Quote:
Originally Posted by strongmanmike
Well it looks to me Robbo like something was doing burnouts and doughnuts around this galaxy and has whipped the arms into threads...perhaps the little companion galaxy is the culprit?
Mike
|
Sounds like the revhead theory of spiral arm formation!
This is a
very strange galaxy, in its way, as the question can be asked "why aren't there
bright spiral arms in its outer regions, like there are in other spiral galaxies?" Why no bright arms? Perhaps there will be some bright arms, sometime in the future?
Take a look at the following image, which overlays the gas distribution in the outer region of this galaxy with the thin & knotty spiral arms that are seen both in your image and in the GALEX image.
(the cold gas, invisible to the eye, is displayed as green, and the Galex ultraviolet image is displayed as blue)
As you can see, the HI gas (the cold atomic hydrogen gas) forms a sort of "super-sized" spiral that
surrounds the visually bright part of this galaxy (the
bright part of this galaxy is composed of the ring that surrounds the bar, plus the bar that is inside the ring.).

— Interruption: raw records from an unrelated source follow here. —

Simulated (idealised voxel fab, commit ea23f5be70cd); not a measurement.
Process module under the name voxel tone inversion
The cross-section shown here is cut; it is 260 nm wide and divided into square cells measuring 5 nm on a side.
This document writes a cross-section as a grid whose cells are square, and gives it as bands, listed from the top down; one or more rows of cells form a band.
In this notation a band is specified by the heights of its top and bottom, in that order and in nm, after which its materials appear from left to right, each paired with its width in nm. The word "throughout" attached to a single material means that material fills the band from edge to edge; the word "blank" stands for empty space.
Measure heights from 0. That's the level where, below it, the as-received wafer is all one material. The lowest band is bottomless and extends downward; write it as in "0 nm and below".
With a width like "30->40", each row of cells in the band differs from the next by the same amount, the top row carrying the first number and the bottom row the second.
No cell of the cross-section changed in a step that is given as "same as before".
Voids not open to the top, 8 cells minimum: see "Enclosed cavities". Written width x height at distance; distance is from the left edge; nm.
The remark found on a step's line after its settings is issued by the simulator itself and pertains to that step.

The interstellar gas in this galaxy extends to many times the radius of the prominent and bright ring structure, which shows that this galaxy extends a long way further out than we think it does.
However, the distribution of
stars (as traced by visible light) seems to be very concentrated and bright only till we reach the outside edge of the bright ring structure..... and then the
surface brightness suddenly drops drastically outside of this ring structure.
So we have here a galaxy which has
formed plenty of stars in its inner part, up to the radius of the bright ring,
but which has formed hardly any stars outside of this ring.
(well, there do exist the thin arms outside of the bright ring, but this is hardly a grand and bright spiral structure)
Given that the gas in this galaxy is distributed in a spiral, and that the thin and knotty outer spiral arms seem to be forming in the places where this spiralling gas is the most dense, it would seem that the cause of the thin knotty arms in the outermost regions
must be connected with the spiral-like structure that is seen in the underlying gas
( you can't form the stars in spiral arms without having dense gas existing there in the first place, as a raw material for the star formation process.)
There is definitely "plenty of this galaxy existing outside of the bright optical part that is defined by the ring", but most of it is just interstellar gas that is distributed in this very extended spiral pattern.
Perhaps one day, the big gaseous spiral that is outside of the obvious part of this galaxy will form enough stars to make some really bright spiral arms!
My personal view is that this galaxy just
needs some more time to evolve, and that the outer gas spiral may one day turn into the bright spiral structure that we are used to seeing in other galaxies.......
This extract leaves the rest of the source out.